Let $\gcd(a,b) = 1$ and $c>0$. Pove that there is an integer x such that $\gcd(a + bx, c) = 1$.
This question is from Section 2.3 (Covers the Chinese Remainder Theorem) Problem 15 of An Introduction to the Theory of Numbers by Niven and Zuckerman.
I didn't use the Chinese Remainder Theorem in my attempt, but I suspect that it should, since $\gcd(a,b) = 1$. In fact I didn't even use that $\gcd(a,b)=1$, either.

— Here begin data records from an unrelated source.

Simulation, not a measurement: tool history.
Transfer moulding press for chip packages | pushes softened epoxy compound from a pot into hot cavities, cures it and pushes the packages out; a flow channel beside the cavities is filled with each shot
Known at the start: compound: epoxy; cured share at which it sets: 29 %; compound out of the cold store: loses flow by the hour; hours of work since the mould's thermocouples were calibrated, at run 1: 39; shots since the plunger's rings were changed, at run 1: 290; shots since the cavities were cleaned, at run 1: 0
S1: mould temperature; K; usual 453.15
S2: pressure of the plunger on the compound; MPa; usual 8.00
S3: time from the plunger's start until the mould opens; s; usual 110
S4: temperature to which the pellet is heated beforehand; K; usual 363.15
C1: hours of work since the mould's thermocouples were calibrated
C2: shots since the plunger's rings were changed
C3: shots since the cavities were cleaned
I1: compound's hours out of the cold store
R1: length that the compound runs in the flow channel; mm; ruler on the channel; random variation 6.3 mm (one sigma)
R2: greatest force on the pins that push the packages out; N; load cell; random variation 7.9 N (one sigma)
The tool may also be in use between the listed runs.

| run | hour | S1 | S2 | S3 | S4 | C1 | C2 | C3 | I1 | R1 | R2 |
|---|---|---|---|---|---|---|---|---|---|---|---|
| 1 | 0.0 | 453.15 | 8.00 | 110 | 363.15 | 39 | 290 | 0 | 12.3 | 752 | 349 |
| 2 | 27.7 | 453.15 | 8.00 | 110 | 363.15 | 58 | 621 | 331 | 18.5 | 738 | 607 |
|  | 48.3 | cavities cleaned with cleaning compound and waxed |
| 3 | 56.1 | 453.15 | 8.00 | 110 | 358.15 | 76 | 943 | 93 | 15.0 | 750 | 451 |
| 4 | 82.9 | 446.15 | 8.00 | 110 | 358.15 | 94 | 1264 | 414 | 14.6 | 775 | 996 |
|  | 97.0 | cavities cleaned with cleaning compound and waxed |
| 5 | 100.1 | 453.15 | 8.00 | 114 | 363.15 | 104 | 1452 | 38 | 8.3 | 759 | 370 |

Attempt: Instead of finding $x$, we find what $x$ cannot be. That is, $y$ such that $\gcd(a+by,c) \neq 1$. Reduce $c$ into its prime factors, so that $c = c_{1}^{i_{1}}c_{2}^{i_{2}}c_{3}^{i_{3}}...c_{n}^{i_{n}}$. Then we can solve, for each $1 \leq m \leq n$,
$a + by \equiv _{c_{m}}0 \Leftrightarrow by \equiv _{c_{m}} -a$
The point is that if $a + by$ and $c$ have a GCD other than $1$, then one prime factor must be in common.
$by \equiv _{c_{m}} -a$ has solutions when $gcd(b,c_{m})$ divides $-a$ and has no solution otherwise. Suppose there are no solutions for all $m$. Then we are done, for there are no restrictions on $x$. Suppose for some or all $m$, there are solutions. Then $by \equiv _{c_{m}} -a$, has solutions $y \equiv _{c_{m}} -(\frac{a}{g})y_{0}+t(\frac{c_{m}}{g})$. Where $g = \gcd(b,c_{m})$, $t = 0,1,..,g - 1$, and $y_{0}$ is a solution to $(\frac{b}{g})y \equiv _{c_{m}}1$. But the set of all these solutions cannot equal $\mathbb{Z}$, because there are infinite primes and finite $c_{m}$. So there must be some integer $x$ such that $gcd(a + bx, c) = 1$.
$\blacksquare$
I don't like this proof, because it's nonconstructive. Is there a way to use the CRT or some other basic number theorem?